Tblisi City Assembly. Mostafa Meraji, via Unsplash.

[Ahem… we’re talking here about the European nation with Tbilisi as its capital– not the American state between Alabama and the Atlanta Atlantic Ocean.]

As of January 1, 2022, the Hague Service Convention is in effect for the Republic of Georgia, so service of process there is subject to the strictures of the Hague Service Convention.  This holds true regardless of which U.S. or Canadian venue is hearing the matter.  You’ve got three ways to get it done:

  1. Tap us on the shoulder for bespoke attention—and probably some amusing commentary to boot (see the upper right if you’re on a desktop, or way down below if you’re on a phone/tablet),
  2. Cruise over to the Hague Envoy platform at USM94.com to automate the completion of your forms in perhaps twenty minutes or so, or
  3. If you’re feeling froggy & would like to handle the whole thing yourself, keep reading.  This lays out the framework you’ll need.

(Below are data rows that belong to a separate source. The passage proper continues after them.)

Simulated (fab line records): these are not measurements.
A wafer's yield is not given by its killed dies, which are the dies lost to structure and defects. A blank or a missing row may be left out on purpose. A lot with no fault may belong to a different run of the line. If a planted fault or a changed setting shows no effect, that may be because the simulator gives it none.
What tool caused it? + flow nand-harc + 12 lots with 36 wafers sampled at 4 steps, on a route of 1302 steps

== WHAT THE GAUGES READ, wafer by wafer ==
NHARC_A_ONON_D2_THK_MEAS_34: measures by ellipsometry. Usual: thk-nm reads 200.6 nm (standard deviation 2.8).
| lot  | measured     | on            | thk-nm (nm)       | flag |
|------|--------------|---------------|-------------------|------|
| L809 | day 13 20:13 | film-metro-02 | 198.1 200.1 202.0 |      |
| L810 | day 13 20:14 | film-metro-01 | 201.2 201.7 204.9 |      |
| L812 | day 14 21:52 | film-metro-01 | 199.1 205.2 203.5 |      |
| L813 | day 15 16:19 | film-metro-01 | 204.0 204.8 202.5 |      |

Some background is in order, if you’re so inclined, before we cut to the chase.

Here’s how it’s done in Georgia:

Article 5 Service

  • Translate the documents into Georgian. It’s required– the defendant’s competence in English is irrelevant.
  • Fill out a USM-94. Be very careful about ensuring that it is complete and concise, and make sure that it is signed by a court official or an attorney.  If it is not, make sure that the person signing is commissioned by the court.
  • Send to the appropriate Central Authority, in this case Ministry of Justice in Tblisi.
  • Sit tight. It may take a while—likely several months from submission to return of proof.

Article 10 alternative methods

  • Mail is seemingly available (ie: the Georgians haven’t declared one way or the other) under Article 10(a), but it’s a bad idea.
  • Georgia objects to Article 10(b)/10(c), so private agent service is off the table.  You can’t simply hire a guy to walk up to the defendant and drop the docs at his feet.
  • Accordingly, Article 5 is the only certain way to do it.

Seriously—that’s all there is to it.  The method is straightforward and simple.  Georgia’s declarations and Central Authority information—as well as those of all the other countries in the treaty—can be found here.

Bonus practice tip… if you’re defense counsel, always question the validity of service effected on your overseas client.  The plaintiff may not have done it correctly.  [That actually happened once, with a defendant in Norway, and her lawyers were smart enough to fight the issue.  The Washington Court of Appeals erroneously thought going outside the Central Authority was okay, but their Supreme Court saw the matter differently.]